The study was conducted with 28 participants recruited by means of convenience sampling (Wohlin et al., 2012) among experienced and professional software developers, PhD, and MSc students.1 They were drawn from a population sample that volunteered to participate. The voluntary nature of participation implies the consent to use data gathered in the context of this study. Software developers belong to three software companies, PhD students belong to three universities, and MSc students to different faculties despite being from the Delft University of Technology. We involved as many different roles as possible to have a larger sample for our study and increase its external validity. Using a questionnaire, we asked development experience, language-specific skills, and review experience as number of reviews per week. We also included a question that asked if a participant knew the source code of the game. Table 1 reports the results of the questionnaire, which are used to characterize our population and to identify key attributes of each subject participant.

Table 1:
Descriptive data of the subject participants.
Group # of subjects Role FTE experience Reviews per week
Total with system knowledge μ per role per group
μ μ
Control (tangled changes) 6 2 (33%) SW developer 4.3 4.8 4.8 3.3 3.6 3.6
3 1 (33%) PhD student 5.0 2.9 3.0 2.9
5 3 (60%) MSc student 2.2 0.7 2.6 3.8
Treatment (untangled changes) 6 2 (33%) SW developer 4.8 2.9 3.3 3.4 4.0 6.4
3 1 (33%) PhD student 6.0 6.6 2.0 0.8
5 3 (60%) MSc student 2.2 1.1 6.0 9.0
DOI: 10.7717/peerj-cs.193/table-1

Monitoring vs. realism

In line with the nature of pull-based software development and its peer review with pull requests, we designed the experimentation phase to be executed asynchronously. This implies that participants could run the experiment when and where they felt most comfortable, with no explicit constraints for place, time or equipment.

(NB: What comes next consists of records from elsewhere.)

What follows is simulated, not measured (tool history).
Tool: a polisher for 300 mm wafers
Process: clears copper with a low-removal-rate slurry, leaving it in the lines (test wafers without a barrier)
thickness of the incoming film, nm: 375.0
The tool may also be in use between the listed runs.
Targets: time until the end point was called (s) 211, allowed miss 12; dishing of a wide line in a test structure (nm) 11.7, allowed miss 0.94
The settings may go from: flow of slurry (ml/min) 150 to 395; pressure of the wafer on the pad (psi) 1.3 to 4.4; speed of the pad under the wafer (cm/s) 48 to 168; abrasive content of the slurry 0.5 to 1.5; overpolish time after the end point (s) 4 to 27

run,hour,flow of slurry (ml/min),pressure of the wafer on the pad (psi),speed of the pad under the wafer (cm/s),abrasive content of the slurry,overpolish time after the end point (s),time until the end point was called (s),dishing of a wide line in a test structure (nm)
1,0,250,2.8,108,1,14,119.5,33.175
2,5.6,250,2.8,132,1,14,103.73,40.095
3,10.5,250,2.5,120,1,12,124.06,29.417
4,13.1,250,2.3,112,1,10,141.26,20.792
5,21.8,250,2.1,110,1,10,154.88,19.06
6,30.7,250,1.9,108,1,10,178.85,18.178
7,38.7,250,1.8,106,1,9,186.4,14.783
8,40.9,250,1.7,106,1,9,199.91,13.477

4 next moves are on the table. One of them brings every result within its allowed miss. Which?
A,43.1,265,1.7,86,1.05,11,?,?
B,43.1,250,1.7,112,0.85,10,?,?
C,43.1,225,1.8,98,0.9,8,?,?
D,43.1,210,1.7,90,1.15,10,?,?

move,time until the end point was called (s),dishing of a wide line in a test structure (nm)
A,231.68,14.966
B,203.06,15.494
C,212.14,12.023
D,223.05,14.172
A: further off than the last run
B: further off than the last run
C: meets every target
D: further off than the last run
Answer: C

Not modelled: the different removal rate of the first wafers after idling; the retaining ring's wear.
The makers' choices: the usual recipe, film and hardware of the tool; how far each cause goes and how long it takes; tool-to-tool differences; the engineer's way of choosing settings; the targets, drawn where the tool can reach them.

With this choice, we purposefully gave up some degree of control to increase realism. Having a more strictly controlled experimental environment would not replicate the usual way of running such tasks (i.e., asynchronous and informal). Besides, an experiment run synchronously in a laboratory would still raise some control challenges: It might be distracting for some participants, or even induce some follow the crowd behavior, thus leading to people rushing to finish their tasks.

To regain some degree of control, participants ran all the tasks in a provided virtual machine available in our replication package (di Biase et al., 2018). Moreover, we recorded the screencast of the experiment, therefore not leaving space to misaligned results and mitigating issues of incorrect interpretation. Subjects were provided with instructions on how to use the virtual machine, but no time window was set.

Independent variable, group assignment, and duration

The independent variable of our study is change decomposition in pull requests. We split our subjects between a control group and a treatment group: The control group received one pull request containing a single commit with all the changes tied together; the treatment group received two pull requests with changes separated according to a logical decomposition. Our choice of using only two pull requests instead of a larger number is mainly dictated by the limited time participants were allotted for the experiment, and the possibly increased influence of distractions. Changes spanning a greater part of the codebase require additional expertise, knowledge, and focus, which reviewers might lack. Extensive literature in psychology (Shiffrin, 1988; Wickens, 1991; Cowan, 1998; James, 2013) reports that cognitive resources such as attention are finite. Since complex tasks like reviewing code drain such resources, the effectiveness of the measured outcomes will be negatively impacted by a longer duration.

Participants were randomly assigned to either the control group or the treatment using strata based on experience as developers and previous knowledge. Previous research has shown that these factors have an impact on review outcome (Rigby et al., 2012; Bosu, Greiler & Bird, 2015). Developers who previously made changes to files to be reviewed had a higher proportion of useful comments.

All subjects were asked to run the experiment in a single session so that external distracting factors could be eliminated as much as possible. If a participant needed a pause, the pause is considered and excluded from the final result as we measure and monitor for periods of inactivity. We seek to reduce the impact of fatigue by limiting the expected time required for the experiment to an average of 60 min; this value is closer to the minimum rather than the median for similar experiments (Ko, LaToza & Burnett, 2015). As stated before, though, we did not suggest or force any strict limit on the duration of the experiment to the ends of replicating the code review informal scenario. No learning effect is present as every participant runned the experiment only once.

Pilot experiments

We ran two pilot experiments to assess the settings. The first subject (a developer with five FTE2 years of experience) took too long to complete the training and showed some issues with the virtual machine. Consequently, we restructured the training phase addressing the potential environment issues in the material provided to participants. The second subject (a MSc student with little experience) successfully completed the experiment in 50 min with no issues. Both pilot experiments were executed asynchronously in the same way as the actual experiment.

Tasks of the experiment

The participants were asked to conduct the following four tasks. Further details are available in the online appendix (di Biase et al., 2018).

Preparing the environment

Participants were given precise and detailed instructions on how to set-up the environment for running the experiment. These entailed installing the virtual machine, setting up the recording of the screen during the experiment, and troubleshooting common problems, such as network or screen resolution issues.

Training the participants

Before starting with the review phase, we first ensured that the participants were sufficiently familiar with the system. It is likely that the participants had never seen the codebase before: this situation would limit the realism of the subsequent review task.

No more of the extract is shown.